Art is unmeasurable, even immeasurable, as opposed to science which is by definition measurable. So art is Subject/Feeling, and science is Object/Thinking. The goal of art is to advance to the point of no longer being art, but instead to become or at least give birth to new science. But art always precedes science, a compelling example of which is linear perspective in Renaissance painting, which was a shot across the bow at the Enlightenment’s scientific process of measuring observable and repeatable phenomena, a process which to this day most westerners consider to be the one true means of learning about and understanding the universe, at least, that is, if they have moved beyond a traditional religious point of view. Concurrently with those scientific developments, art has been primarily a matter of refining interior Subject using Introverted Feeling paired with Extraverted Thinking, with Object on the outside or as the product, exploring all the myriad combinations of objects based on the underlying, unifying concepts derived from an abstract internal God or authority, which for two millennia previously had been expressed as the external monotheistic or authoritarian leader. 

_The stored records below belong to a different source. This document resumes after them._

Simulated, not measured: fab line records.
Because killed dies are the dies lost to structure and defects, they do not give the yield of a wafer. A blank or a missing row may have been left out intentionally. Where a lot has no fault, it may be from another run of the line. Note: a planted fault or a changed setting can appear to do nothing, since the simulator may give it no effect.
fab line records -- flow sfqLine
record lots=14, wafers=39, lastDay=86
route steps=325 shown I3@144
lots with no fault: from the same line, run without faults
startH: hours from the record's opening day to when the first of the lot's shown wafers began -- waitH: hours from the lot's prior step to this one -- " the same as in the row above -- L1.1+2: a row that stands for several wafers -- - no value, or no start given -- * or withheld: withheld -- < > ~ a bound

But again, that foundation of an internal authority is becoming less and less effective, and it is time to begin exploring directly and in earnest all of the objects/Objects that have arisen from that traditional mode of enquiry, and in exploring them try to determine what type of super-structure might allow us to coordinate and make sense of them all, which unifying idea is or will be the theme of the next great external Subject, and which will most easily be navigated via Extraverted Feeling (iper-soggetto) paired with Introverted Thinking (aseità). That is exactly the type of work that Plato did in his own time, and as wrong or simply incomplete as his philosophy has been shown since then to be, in his era he was one of a tiny handful of the most advanced thinkers yet to exist, at least among those who left a record. Art produced without relying on the heretofore taken for granted “artistic personality” as derived from an internal Subject, together with a far more complex extension of “Plato-like” philosophy, is what humanity now needs going forward, and as far as I can tell, an attempt to do such work is exactly what Costa means by esthetic research, though I am decidedly less certain as to whether he would in any way agree with my interpretation of this subject matter.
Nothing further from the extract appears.